The poet’s thoughts were measureless
to others, at times to him.
Words were written in candlelight
that the day could not tell.
In the city of his fears
there ran dark waters beneath.
Only the damned may drink.
Their cries for mercy sounding
from abandoned places
where no pleas are heard.
The word ‘measureless’ of course echoes a line from ‘Kubla Khan’: ‘caverns measureless to man’. The final two verses focus on the simultaneous composition of Mary Shelley’s Frankenstein:
Prometheus steals the gift of fire,
angering the gods who punish him.
Another secret science reveals
that life itself might be created
in an unnatural Adam.
A spirited mind understands
how all may read
of the man-made man.
Daring to tell the truth,
Mary Shelley writes of a dream
known of old to the wise,
now received by all who live
outside of Eden, in the imperfect world
The phrases ‘unnatural Adam’ and ‘man-made man’ capture well Frankenstein’s abomination. From Bath to ‘Berlin’, and some more memorable aphorisms—‘The government elects its people/ as the walls erect their stones’—and lyrical flights:
An artist draws a circle of chalk
and Berlin becomes the moon
with dust on which a poet walks
as an innocent to the gallows,
as a book to be forever unread,
as a song without music,
as a thought without words.
There’s a Blakean feel to some of the imagery:
Tomorrow
When the beasts have fled their cages,
making for the forest night.
And the sky is void of stars
until the sun’s rising
from memory and the eternal record
‘A Crown for the Queen of Elsewhere’ has many beguiling gnomic passages:
Paper fell on Lexington,
floating down graciously,
a leaf from a lover’s book
someone had scattered.
In the city are many unlikely things
pleased to remain so.
Travellers wait for ever,
like children in the line of fire.
The gilded lyre birds fly
through the midnight lives
in sight of Union square
and desire is indifferent.
many dreamers wake alone.
This city may be at war….
‘South Kensington’ is a beautifully judged short lyric piece which I excerpt in full:
In Thurloe Square a flower falls.
The fragrance of the tea she takes
is blown with the dust
in the four o’clock lamplight
when an outer door opens.
A finger poised on the cup
is a pen on parchment
about to make its mark,
A marvel not yet seen
as she waits for someone.
Thoughts of mine move me
when I think of her waiting
even now to go somewhere
Within unspoken expectations.
She waits for him, I see
Note the o-assonances—‘Thurloe’, ‘flower’, ‘blown’, ‘four o’clock’, ‘outer door opens’, ‘poised on’, ‘someone’, ‘move’, ‘somewhere’, ‘unspoken’—which give a sense of slowness and flow to the poem. O-assonance permeates the next poem, ‘York’, too:
And walled within the civilized difference
the descant of choristers,
preserved in patterns of stone
so that histories speak
in several tongues,
each thinking the others barbarous.
There are old incantations
of wounds that words never heal.
Again we have the juxtaposition of ‘wounds’ and ‘words’. It’s interesting to note that the word ‘barbarous’ or barbarian from the Greek bárbaroi actually originated as an onomatopoeic term drawn from ‘bar bar’ which represented the sound of incomprehensible foreign languages to the ears of the Ancient Greeks. This short exquisite poem closes on a resonant image:
The rumours pass from hand to hand.
The streets of a city are whispers.
Consider the hope of the hanged man,
or a traveller on whom the fragments fall.

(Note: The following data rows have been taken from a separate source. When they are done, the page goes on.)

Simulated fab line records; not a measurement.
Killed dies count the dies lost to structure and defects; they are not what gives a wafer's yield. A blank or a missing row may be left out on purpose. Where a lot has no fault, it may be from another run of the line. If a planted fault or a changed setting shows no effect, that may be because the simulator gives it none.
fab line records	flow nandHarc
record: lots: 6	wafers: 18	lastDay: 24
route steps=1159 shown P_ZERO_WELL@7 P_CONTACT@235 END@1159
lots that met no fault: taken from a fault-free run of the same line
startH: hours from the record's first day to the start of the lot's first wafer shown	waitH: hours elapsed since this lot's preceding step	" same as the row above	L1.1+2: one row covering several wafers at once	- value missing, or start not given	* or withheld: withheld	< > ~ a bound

Here the a-assonances are particularly effective: ‘hanged man’, ‘traveller’, ‘fragments fall’. ‘Elsewhere at the City’s Bounds’ has a beautifully lyrical close:
The birds that fly to the forest
are souls ennobled.
They hear her singing
beneath the moon of Araby.
The b-alliterations work beautifully here: ‘birds’, ‘ennobled’, ‘beneath’, ‘Araby’. ‘Metro’ gifts this line on motion and time:
This history is passing
through the flow of the crowd
toward the end of the line
in the face of departure.
‘Firebirds’ is another strikingly aphorismic poem:
Scorched feathers clouded the scene
when the flames moved like sea waves
to the shores of another land
far from the dream of Parnassus.
The heat that chokes the throat
burns the song before it sings.
No living creature could hear
the passing of the lost.
Every future was fallen
as the firebirds fled.
There was a haze at noon
and the midnight embers glowed.
What remain are mere shadows.
What they leave behind is everything.
‘Memento’ returns us to an orientalism of tone and image:
This time the trees are still
in Lenten-like denial.
A bitter tranquillity
rests on remembrance.
…
A gathering of birds will scatter
at the sound of lives abandoned.
…
Though a final word falls
when no-one has spoken.
There is too something of Robert Frost in Heptonstall’s sagacious meditations:
The trail you follow is the things itself
unmasked of metaphor, revealed.
The well-worn track of reality
that seeks a meaning imprisoned
in the stone that serves to block the way.
‘Providence’ is wistful meditation on innocence and growth:
She told her dream stories
to the wild swans,
for those family quarrels
were springtide storms.
But in a girl’s memory
are many kinds of fall.
Tearfully she would learn how
the blossom does not return
once the tree is shaken,
So she would hear the sound
of the city-bound express.
its some-time-soon promise
flashing past her innocence revealed.
Then there were no more seasons
but of her own making…
The final poem in this assured collection has the immediately poignant title of ‘John Berryman’s Recovery’—poignant, since Berryman, a lifelong alcoholic and depressive, and son of a suicide, committed suicide by jumping from Washington Avenue Bridge in 1972. Here Heptonstall imagines Berryman eternally suspended mid-leap/fall in a sense which seems to anticipate the immortality of the soul—I excerpt this beautiful poem in full:
Berryman may be found dreaming,
the poet conscious of words
sounding from heaven where
I do not want him to die.
Drinking his depression to death,
the old man is a child again
as the drunkard seeking sobriety,
there being so many futures
with all the ways of recovering.
No life is certain in itself:
Berryman is the poet falling,
never reaching the ice-still river
if an angel intervenes,
raising him up to understand
a certain life and a wilder one
in homage to ancestral music
becoming his Dream Songs.
Imagining his choice
caught between bridge and water,
the poetry, like paper, flew
from the heart of a broken man
to the whole of a life.
Then there was no more.
What was there remains
for us to follow down
into a mind making sense
at last of all the words
that might be and surely are.
The line ‘if an angel intervenes’ brings to mind Clarence’s crucial interception of George Bailey’s suicide attempt by jumping off a bridge into an ‘ice-still river’ in Frank Capra’s It’s A Wonderful Life (1946). It’s a fitting poem to conclude on, echoing as it does so many of the themes of this collection: time, mortality, the writing life, words and shadows, impermanence, perpetuity.
With Sappho’s Moon Heptonstall once more proves abundantly his accomplishment as a lyrical poet in the vein of Roberts Graves, Frost and Nye, and the late Norman Buller. But what stands out the most, for me, is Heptonstall’s talent for producing aphorisms which appear as sporadic pools of gnomic wisdom throughout his poems.